What do you do when someone who is unquestionably brilliant is also a jerk?
We all work with someone who is unquestionably brilliant. You know the type: the person who consistently comes up with great insights and ideas and who can cut to the quick far faster than anyone else in the organization. It’s hard not to step back and admire how the person’s brain works.
At the same time, such people can begin to think their gifts place them above everyone else in the organization. They tend to hog all the airtime at meetings by intimidating and maybe even ridiculing those who might have the audacity to offer their own take on a situation–thus suppressing collaboration and participation throughout the rest of the organization. They also follow their own rules and are evenabusive to the rest of the staff. They aren’t nice people to be around. In other words, these people are jerks–which creates real issues within your organization.

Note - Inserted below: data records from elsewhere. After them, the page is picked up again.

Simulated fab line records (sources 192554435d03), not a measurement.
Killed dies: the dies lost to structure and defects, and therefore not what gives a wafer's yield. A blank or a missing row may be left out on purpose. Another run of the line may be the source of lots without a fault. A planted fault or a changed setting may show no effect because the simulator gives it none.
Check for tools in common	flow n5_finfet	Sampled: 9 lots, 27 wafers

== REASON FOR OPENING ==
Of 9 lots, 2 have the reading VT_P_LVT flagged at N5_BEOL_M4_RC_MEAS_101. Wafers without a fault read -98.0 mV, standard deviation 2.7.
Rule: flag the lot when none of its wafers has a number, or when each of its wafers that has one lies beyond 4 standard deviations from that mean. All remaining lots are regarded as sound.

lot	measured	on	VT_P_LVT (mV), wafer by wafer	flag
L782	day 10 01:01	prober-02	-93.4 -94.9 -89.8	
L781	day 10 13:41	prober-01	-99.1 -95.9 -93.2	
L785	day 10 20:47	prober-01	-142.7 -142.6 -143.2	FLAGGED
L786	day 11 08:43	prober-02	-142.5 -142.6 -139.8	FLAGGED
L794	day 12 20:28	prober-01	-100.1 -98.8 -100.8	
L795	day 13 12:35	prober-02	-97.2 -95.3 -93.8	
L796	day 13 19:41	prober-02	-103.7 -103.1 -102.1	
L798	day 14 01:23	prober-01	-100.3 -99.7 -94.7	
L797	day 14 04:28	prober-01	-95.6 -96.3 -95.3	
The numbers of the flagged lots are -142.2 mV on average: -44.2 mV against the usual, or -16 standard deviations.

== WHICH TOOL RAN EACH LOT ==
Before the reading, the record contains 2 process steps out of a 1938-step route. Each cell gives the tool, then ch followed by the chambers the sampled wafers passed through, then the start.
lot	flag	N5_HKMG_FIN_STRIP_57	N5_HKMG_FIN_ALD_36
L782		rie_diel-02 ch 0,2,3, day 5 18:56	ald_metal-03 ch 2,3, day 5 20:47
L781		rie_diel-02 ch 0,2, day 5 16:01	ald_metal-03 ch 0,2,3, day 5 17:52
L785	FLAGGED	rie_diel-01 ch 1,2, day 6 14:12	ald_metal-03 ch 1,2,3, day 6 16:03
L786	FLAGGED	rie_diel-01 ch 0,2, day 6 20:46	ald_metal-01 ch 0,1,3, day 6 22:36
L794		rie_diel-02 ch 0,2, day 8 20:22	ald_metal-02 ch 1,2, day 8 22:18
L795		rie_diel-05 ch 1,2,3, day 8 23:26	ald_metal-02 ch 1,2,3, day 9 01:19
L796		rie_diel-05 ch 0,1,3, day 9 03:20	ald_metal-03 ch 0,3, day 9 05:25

But since they are brilliant, what should you, as the leader of the organization, do about it?
Netflix CEO Reed Hastings has been very clear about what his organization does with its brilliant jerks: It gets rid of them. As he has said in the past about them: “Some companies tolerate them. For us, the cost to effective teamwork is too high.”
What Hastings came to realize is that regardless of how smart or even how productive such employees might be, they can actually begin to rip an organization apart from the inside if they don’t buy into the organization’s values and embrace working collaboratively.
In my upcoming book, Great CEOs Are Lazy, I call these folks “cultural terrorists” because of how destructive they can be to an organization. Certainly, your first option should potentially be to use coaching as a way to polish a brilliant jerk’s prickly edges. Obviously, you can’t make anyone a nicer person, but perhaps you can make the person aware of how damaging her behavior is to peers and see if she is willing to make changes accordingly.
If these folks are unable to change their behavior, however, then they leave you no choice but to exit them from the organization. By doing so, you’re making a powerful statement to the rest of your team about how important your culture is–what is tolerated and what is not. The longer you let them remain, the more damage they cause inside your culture and to your own reputation as a leader. People will lose trust in your abilities, which can undermine all the hard work you’ve done to build a strong team in the first place.
When you exit a cultural terrorist, it should be known within the organization that the person is no longer with you because of her behavior, not due to her performance on the job. This will set a tone about the kind of culture you want to build and the kinds of behaviors you’ll accept–and the kinds you won’t.
There are organizations where brilliant jerks are welcomed and where they thrive. For example, I know of several prominent consulting firms where individual contributions are valued more than teamwork. And that’s OK if that’s the kind of organization you’re trying to build.
But if you’re like Netflix and believe there is greater collaborative power through teamwork, then you need to act now when it comes to dealing with your brilliant jerks. You can’t afford to wait until after the damage has been done.